Media release

Sent: Wednesday, 23 August 2023

1 in 4 small businesses say they are feeling the pinch from power bills

More small businesses and residents worry about resilience of electricity system to climate events

Paying power bills during the cost of living crisis is putting more pressure on the budgets of small businesses and households according to the second Sentiment Survey carried out by the Consumer Advocacy Council.

More than 1 in 4 small businesses (28%) say power bills are putting pressure on their finances, up from 1 in 5 (21%) in the December survey. Residential consumers are also worried about power bills with nearly two thirds (65%) expressing concern, up from 58% when last surveyed.

“This is another timely reminder to electricity retailers that they need to take care when reviewing power prices and be ever mindful of those customers who may be doing it tough right now,” said Consumer Advocacy Council chair Deborah Hart.

“We have repeatedly called for the Consumer Care Guidelines to become a set of enforceable rules or minimum conditions so all consumers know the service they can expect from every retailer. With affordability remaining a key concern, now more than ever, the guidelines should be mandatory.

“That means no-one experiencing hardship could be cut off without retailers doing everything possible to help them through their problems and all consumers should know they are on the best plan for their budget.”

The survey found that only 1 in 10 consumers were aware of the Consumer Care Guidelines which are overseen by the regulator, the Electricity Authority.

“Consumers should know what protections are in place for them, but clearly there is a real and disappointing information gap here, quite apart from the guidelines having no teeth and being inconsistently followed by retailers,” said Hart. “As well, few consumers are aware of how Utilities Disputes can help them settle disputes with their retailer.”

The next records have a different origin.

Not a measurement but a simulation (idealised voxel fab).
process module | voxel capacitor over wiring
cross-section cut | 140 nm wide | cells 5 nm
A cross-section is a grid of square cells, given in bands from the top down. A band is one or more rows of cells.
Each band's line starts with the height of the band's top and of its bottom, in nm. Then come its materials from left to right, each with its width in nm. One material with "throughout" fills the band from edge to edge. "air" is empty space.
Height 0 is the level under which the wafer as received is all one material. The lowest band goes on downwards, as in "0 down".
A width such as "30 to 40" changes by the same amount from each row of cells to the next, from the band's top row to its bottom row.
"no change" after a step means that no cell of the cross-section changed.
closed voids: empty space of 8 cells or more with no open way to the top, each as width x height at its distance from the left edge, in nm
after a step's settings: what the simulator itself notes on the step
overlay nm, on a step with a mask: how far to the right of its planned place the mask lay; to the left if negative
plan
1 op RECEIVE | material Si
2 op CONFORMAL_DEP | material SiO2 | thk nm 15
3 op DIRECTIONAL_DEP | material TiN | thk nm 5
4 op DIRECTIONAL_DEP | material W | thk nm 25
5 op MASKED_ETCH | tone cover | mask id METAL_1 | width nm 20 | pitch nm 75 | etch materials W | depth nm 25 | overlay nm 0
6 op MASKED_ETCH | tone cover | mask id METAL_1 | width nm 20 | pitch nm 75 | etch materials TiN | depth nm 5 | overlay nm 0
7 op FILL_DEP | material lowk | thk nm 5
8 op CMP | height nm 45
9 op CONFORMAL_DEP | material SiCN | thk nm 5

Kantar Public surveyed 1000 residential consumers and 500 small businesses (fewer than 20 employees) from 7 to 27 June 2023. The last survey was undertaken over November and December 2022.

“Our second Sentiment Survey also shows consumers are getting more worried about the network’s ability to withstand extreme climate events which we know from Cyclone Gabrielle and Auckland’s floods are becoming more frequent.”

Nearly two thirds (65%) of residential consumers worry about the resilience of the system, up from 57% in 2022. More than two thirds (68%) of small businesses expressed doubts about the system’s resilience, up from 59% in 2022.

“This reinforces the need for the electricity sector to build confidence among consumers that when bad weather strikes, their network will be able to cope, or at least be able to be restored as quickly as possible,” said Hart.

Summary of key findings

Affordability – the cost of electricity putting pressure on budgets:

  • 65% of consumers are concerned, up from 58% in December
  • 28% of small businesses, up from 21% in December.

Resilience of network to climate events:

  • 65% of consumers are worried the electricity system will not be resilient to extreme weather events resulting in frequent electricity outages, up from 57% in December
  • 68% of small businesses share this concern, up from 59% in December.

Awareness of how to resolve disputes:

  • Awareness of Utilities Disputes, the complaints resolution scheme for the industry, remains low: just 15% of residential consumers and 17% of small businesses said they would contact Utilities Disputes if they couldn’t resolve a complaint with their retailer.


  • Satisfaction with power companies remains static, though there’s been a drop in the proportion of residential consumers who are “very satisfied” (17% v 21%)
  • Satisfaction is lower among Māori, Pacific peoples and those aged 30-39.

Switching behaviour:

  • More residential consumers feel confident to make choices about which retailer to use (65% compared with 58% in 2022), and switching is up year-on-year. But Electricity Authority data shows the number of people switching retailers has dropped over the past five years: in July 2018, 404,975 switches were recorded; at the end of July 2023, switches were down to 361,819.


The Council first commissioned Kantar Public in 2022 to conduct research with households and small businesses in order to:

  • gather information to provide a baseline for future research
  • understand small consumers’ views regarding electricity in New Zealand
  • create a high quality and robust survey which can be used to build understanding year on year and inform the Council’s work.